The next time they meet, the whole hockey world will be watching. So the Blackhawks were excited about their opportunity Friday to send a message to Washington during election week.
The real statement, though, is that the Hawks and the Capitals are looking forward to squaring off in this season’s Winter Classic on Jan. 1 at Nationals Park in Washington.
“It’s all good. It’s a positive event,” said Hawks coach Joel Quenneville. “It’s one of the greatest games you ever get a chance to be a part of. Playing here at Wrigley and Soldier Field were thrills of a lifetime. Getting a chance to play in the snow at Soldier is as good a situation as you can get. To have the chance to come right back and play outdoors again, our guys love it.”
This will be the third outdoor game in five years for the Hawks. They defeated Pittsburgh at Soldier Field last March 1, and lost 6-4 to Detroit at Wrigley Field on Jan. 1, 2009.
Washington defeated the Penguins in Pittsburgh 3-1 in 2011 when first-year Capitals coach Barry Trotz was at Nashville.
“I’ve never been on a bench for one of those,” Trotz said. “But you want to have as many experiences as possible. It’s a little bit of a bucket list for a coach, and for a player, too. The guys that have done this say it’s unbelievable, when you come out and there’s 60,000 to 70,000 people in the stands. It’s just a different experience, a different pressure that makes you better, not only as a player but as a person, too.”
The Hawks and Caps both were checking out their special-issue stocking caps in their locker rooms Friday. And both sides are rooting for good weather on Jan. 1.
“It should be a bit warmer in Washington,” Hawks winger Bryan Bickell said. “Hopefully, it’s not raining. I’d rather have snow than rain. But whatever happens, happens. [The players like] just being outdoors.”
Weather or not, Quenneville expects the Hawks’ eyes to be as wide on New Year’s Day in D.C. as they are on Christmas morning at home.
“It’s a great opportunity,” he said. “The players go back to when they were kids. They want to have fun in that situation.”
Capitals winger Troy Brouwer, a Vancouver native who was in a Hawks sweater for the Wrigley Field game, cherishes a childhood memory of playing outdoors when he visited relatives in Alberta.

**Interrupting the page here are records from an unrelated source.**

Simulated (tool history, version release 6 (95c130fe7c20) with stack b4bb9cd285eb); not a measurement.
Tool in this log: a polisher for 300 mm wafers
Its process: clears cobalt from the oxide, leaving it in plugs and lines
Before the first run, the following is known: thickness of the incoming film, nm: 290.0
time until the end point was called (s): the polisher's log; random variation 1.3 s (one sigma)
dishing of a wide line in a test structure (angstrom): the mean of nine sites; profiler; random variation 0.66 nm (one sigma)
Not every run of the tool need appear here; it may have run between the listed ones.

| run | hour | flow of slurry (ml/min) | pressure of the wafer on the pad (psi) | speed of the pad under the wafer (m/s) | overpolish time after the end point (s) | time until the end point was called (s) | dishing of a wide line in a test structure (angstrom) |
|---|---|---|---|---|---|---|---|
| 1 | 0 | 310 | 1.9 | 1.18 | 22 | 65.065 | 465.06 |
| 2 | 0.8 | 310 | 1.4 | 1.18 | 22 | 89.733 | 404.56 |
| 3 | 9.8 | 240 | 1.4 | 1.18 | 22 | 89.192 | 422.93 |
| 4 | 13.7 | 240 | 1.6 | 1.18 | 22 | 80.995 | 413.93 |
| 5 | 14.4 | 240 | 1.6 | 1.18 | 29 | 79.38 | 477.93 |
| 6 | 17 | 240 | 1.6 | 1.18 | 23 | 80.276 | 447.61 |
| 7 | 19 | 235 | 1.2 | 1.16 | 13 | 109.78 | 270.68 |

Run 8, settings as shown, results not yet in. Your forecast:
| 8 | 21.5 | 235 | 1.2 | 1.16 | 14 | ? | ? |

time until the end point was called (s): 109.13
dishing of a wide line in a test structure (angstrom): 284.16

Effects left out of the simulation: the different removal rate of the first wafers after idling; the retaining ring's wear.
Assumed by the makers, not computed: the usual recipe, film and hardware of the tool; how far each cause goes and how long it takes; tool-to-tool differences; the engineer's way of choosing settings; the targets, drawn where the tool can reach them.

“I was probably 5 or 6,” he said. “I went to my aunt and uncle’s in Red Deer over the Christmas break. They had an outdoor rink in the park a few blocks away. I remember the street being frozen, so I put my skates on, skated down the street to the rink and played all night long. That’s probably my best memory. Where I grew up, it doesn’t really get cold enough to have outdoor rinks.”
Weather doesn’t seem to be a major problem for these outdoor NHL games. The Kings and Ducks played in Dodger Stadium last January, and the Sharks and Kings will play outdoors in Santa Clara, Calif., in February.
“They can make it happen anywhere on any venue,” said Kris Versteeg, who has played and has scored in both of the Hawks’ outdoor games. “It’s just about getting lucky [with no rain] on the day. I’ve done it twice. It’s an opportunity to a part of a special venue. A lot of guys are excited. And once the time comes closer, the excitement will build more and more.”